Friday Emma texted us pictures of apartments she had been looking at. She is looking to move on at some point and Adam and I are looking to keep her as long as we can.
When I got home, she sat across from me and said, "Besides you don't want me to, what do you think about me moving out?"
This is how I feel about it.
I want to keep that little girl with the milk dud eyes on my lap for as long as I can, but we're both a lot older than we were in that picture so I guess I need to be a big girl about all of this.
Since I looked into the archives anyway, here's another picture of my girl, surveying the scene at Trafalgar Square.
She's always been quietly watchful, waiting to make her move and then heaven help anyone who tries to get in her way.

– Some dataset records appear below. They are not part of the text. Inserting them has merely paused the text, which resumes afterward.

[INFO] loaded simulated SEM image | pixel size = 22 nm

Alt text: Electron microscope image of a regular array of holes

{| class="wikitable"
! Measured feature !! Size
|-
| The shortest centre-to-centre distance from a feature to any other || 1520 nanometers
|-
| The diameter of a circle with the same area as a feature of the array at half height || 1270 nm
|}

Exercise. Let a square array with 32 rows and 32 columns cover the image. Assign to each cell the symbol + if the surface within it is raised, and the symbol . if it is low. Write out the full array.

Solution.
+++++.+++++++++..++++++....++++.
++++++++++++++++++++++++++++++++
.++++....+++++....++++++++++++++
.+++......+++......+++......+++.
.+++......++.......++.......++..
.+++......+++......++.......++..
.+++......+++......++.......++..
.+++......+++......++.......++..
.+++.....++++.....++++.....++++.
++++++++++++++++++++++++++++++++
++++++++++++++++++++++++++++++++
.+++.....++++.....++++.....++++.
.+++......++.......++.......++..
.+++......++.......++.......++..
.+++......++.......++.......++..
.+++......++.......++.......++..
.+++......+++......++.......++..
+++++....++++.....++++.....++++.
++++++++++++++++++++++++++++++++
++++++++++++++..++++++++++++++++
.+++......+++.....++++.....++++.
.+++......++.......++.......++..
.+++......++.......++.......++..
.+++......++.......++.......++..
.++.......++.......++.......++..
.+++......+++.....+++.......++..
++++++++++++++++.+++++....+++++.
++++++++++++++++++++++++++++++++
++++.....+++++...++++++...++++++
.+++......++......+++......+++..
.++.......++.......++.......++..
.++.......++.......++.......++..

I know I can't get in her way. I don't want to.
Saturday we did all the things and then in the evening, Emma was gone with friends and Adam wrapped up his church stuff (which is never actually wrapped up as long as he has a cell phone). I said, "Let's go do something."
He said, "Want to walk around IKEA and look at stuff?"
And I did.
We like the same things and each other.
We drove to IKEA and chatted the whole time and then we walked around and pointed at what we liked and what we didn't. We had dinner. I had Swedish meatballs (like a normal person) and he had a salad with marinated salmon that wasn't cooked. I'm the one who sends a hamburger or steak back if it is still pink (Go ahead and tell me it's better when it's pink. I like my meat well done. I will die on that hill.) and I tried to give him dire warnings if he ate that uncooked salmon and he tried to convince me that marinated salmon has undergone a chemical reaction like cooking and we'll just have to agree to disagree on this one.
I started to tell him the plot of Howard's End, which he'd seen, but a long time ago.
I got distracted and never finished.
I asked Adam if I should get another plant and he said no.
I said, "Not even if it was a rescue plant?"
He said, "No."
I said, "Doesn't that make it seem nobler if it's a rescue plant?"
He said, "Yes, it does seem nobler."
I resisted those noble urges and walked past the plants.
We walked around some more and my pulse quickened at the Christmas decorations. IKEA looked in my heart and got all the red I could want. I was tempted to get another big straw goat but maybe we're just a one pukki family.
Braeden and Anna called so we chatted with them on the drive home. It was good to have an extended conversation with them. They told us about their lives and their plans and the landscape around them, which is farmland. They go to institute and the local stake members have a sign up and make dinner each week for the kids that go to institute.
Doesn't that just warm your heart?
Before we hung up with them, Adam said, "We are going to need to sit down and have a conversation at some point about strollers and carseats."
I dream of buying books and footie pajamas and Adam's been researching the best strollers and carseats like it's his job.
Adam said one time that his dad only bought camping equipment that had been tested on Mt. Everest. Adam is that guy.
The eventual carseat that man buys will be the best. We already have so much love for that little baby we have to channel it somewhere.
In addition to Adam approaching a carseat/stroller purchase with the same style of his dad, he's flying off to Atlanta this morning. His beloved aunt Susie is sick and Adam wanted to go see her.
When he was deciding about it, he said, "I keep thinking about what my dad would do."
I love that.
I want Adam to keep thinking about what his dad would do and I want our boys to do the same.